31 August 2019 03:52PM
Judy’s death at midnight last night was so shocking. It seemed to have occurred suddenly, although she had been ill for months. For most of those months she told no one but her dear friend and assistant, Alice Witherell, and her Bennington College roommate, our mutual dear friend Toby Rafelson, who said nothing about Judy’s illness to me until a week or so ago.
I think it would have felt sudden and shocking even with time to prepare. Despite the fact that she was well into her ninth decade, Judy never got old. She just got sick. And until then, she had the energy of a three-year-old girl and a seventeen-year-old boy, combined.
Judy’s energy was visible, palpable, remarkable; it exuded from her being and would have been extraordinary for someone of any age. She never seemed to stop moving, or talking, often at the same time. My partner, John Isaacs, and I would marvel at it whenever we saw her and were convinced she would literally never stop. She never retired and we were sure she never would.
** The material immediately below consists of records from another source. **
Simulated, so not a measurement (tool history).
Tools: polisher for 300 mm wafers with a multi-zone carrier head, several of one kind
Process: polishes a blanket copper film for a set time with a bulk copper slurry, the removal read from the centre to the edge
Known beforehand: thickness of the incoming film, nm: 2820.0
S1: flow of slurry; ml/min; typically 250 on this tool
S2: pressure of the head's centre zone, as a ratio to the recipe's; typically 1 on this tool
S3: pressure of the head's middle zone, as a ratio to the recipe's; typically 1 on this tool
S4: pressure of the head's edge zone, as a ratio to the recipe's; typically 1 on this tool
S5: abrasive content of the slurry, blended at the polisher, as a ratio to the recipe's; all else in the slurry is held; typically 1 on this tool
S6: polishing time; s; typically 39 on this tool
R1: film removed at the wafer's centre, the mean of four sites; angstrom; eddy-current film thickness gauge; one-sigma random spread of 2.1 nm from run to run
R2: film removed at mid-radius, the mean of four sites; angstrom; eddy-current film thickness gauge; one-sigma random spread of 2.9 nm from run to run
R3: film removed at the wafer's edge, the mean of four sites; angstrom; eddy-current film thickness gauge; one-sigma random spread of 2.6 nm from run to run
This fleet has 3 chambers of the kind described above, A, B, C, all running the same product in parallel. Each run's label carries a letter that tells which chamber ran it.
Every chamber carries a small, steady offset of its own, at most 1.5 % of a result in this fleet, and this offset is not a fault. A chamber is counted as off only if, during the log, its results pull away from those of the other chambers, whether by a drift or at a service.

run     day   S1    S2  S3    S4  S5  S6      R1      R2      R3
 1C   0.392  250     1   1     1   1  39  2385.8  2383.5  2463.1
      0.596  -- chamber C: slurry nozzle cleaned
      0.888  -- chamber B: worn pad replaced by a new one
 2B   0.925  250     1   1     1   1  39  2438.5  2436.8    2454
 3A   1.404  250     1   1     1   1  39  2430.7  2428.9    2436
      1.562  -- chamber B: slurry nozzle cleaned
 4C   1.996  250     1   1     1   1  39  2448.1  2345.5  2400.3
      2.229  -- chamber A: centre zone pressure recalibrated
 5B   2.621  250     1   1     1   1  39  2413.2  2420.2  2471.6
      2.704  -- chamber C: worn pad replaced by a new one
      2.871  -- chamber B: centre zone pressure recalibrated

Judith Backer Grunberg was the oldest of the newcomers. Judy and her husband Paul emigrated to Columbia County as expatriate New Yorkers in the 60s, long before it was fashionable. Judy was an artist and a mother. Judy and Paul’s three sons went to Chatham public schools, and though I came in in the late middle of this movie, as the children grew up and away and Paul died (nearly two decades ago), Judy produced a formidable body of work that included textile design, woodcuts, photographs, graphics, painting, much of it shown in retrospective at TSL in June of 2015, where I shot the above photo.
But she also became an unstoppableforce in Chatham. A may-the-force-be-with-you force. The force behind a restaurant, a natural food store, a used-clothing store, and best of all a miraculous theater in an apple orchard.
Judy was Chatham’s most generous, creative, energetic, productive citizen. She bought The Blue Plate and gave it another life. She was co-founder of Chatham Real Food Co-op. She helped save the beloved Crandell Theater and continued to support it and its festival, FilmColumbia. She opened a second-hand clothing store called Re-wraps to support her most wonderful gift, not only to Chatham, but to all of Columbia County—PS21 (Performance Spaces for the 21st Century, in case you didn’t know), now a stunningly beautiful, functional, and convertible theater. It goes inside when it gets cold outside. (In fact, Judy supported and participated in causes and initiatives all over the county. She was a board member of Friends of Hudson in the thick of the six-year fight against the threat of a massive coal-fired cement plant looming over Hudson, and a board member of TSL, WAMC, and who knows how many other acronyms.)
The last time I saw Judy was in that exalted and exhilarating space was also the last time I saw Judy, only four weeks ago. She gave a variation on her usual before-the-curtain speech, in a less physically and emotionally animated state than usual. I thought maybe she had decided that the new theater called for a different demeanor. I also thought she looked rather beautiful. I now know that it was because she was thinner and it made her face look elegant. We chatted about Toby’s upcoming visit, the extensive search for Executive Director Elena Siyanko. Not a mention of her illness.
It was only in the last year or two that Judy returned to Manhattan, where she grew up, but as a weekender in reverse. She loved her little Greenwich Village flat and even made art there, which became half of a TSL show of photographs of passsersby her half-underground window. The other half were images of other kinds of passersby, birds flying past her windows here at home. Two expressions of the same singular vision.
Everything Judy made and did was an expression of her sometimes quirky, often expansive, always deeply generous vision. She didn’t shout about what she accomplished; she just did it. Because she cared. Because she could. She was one of a very special kind, and I don’t think they’re making any more like her.
May the force go with you, Judy.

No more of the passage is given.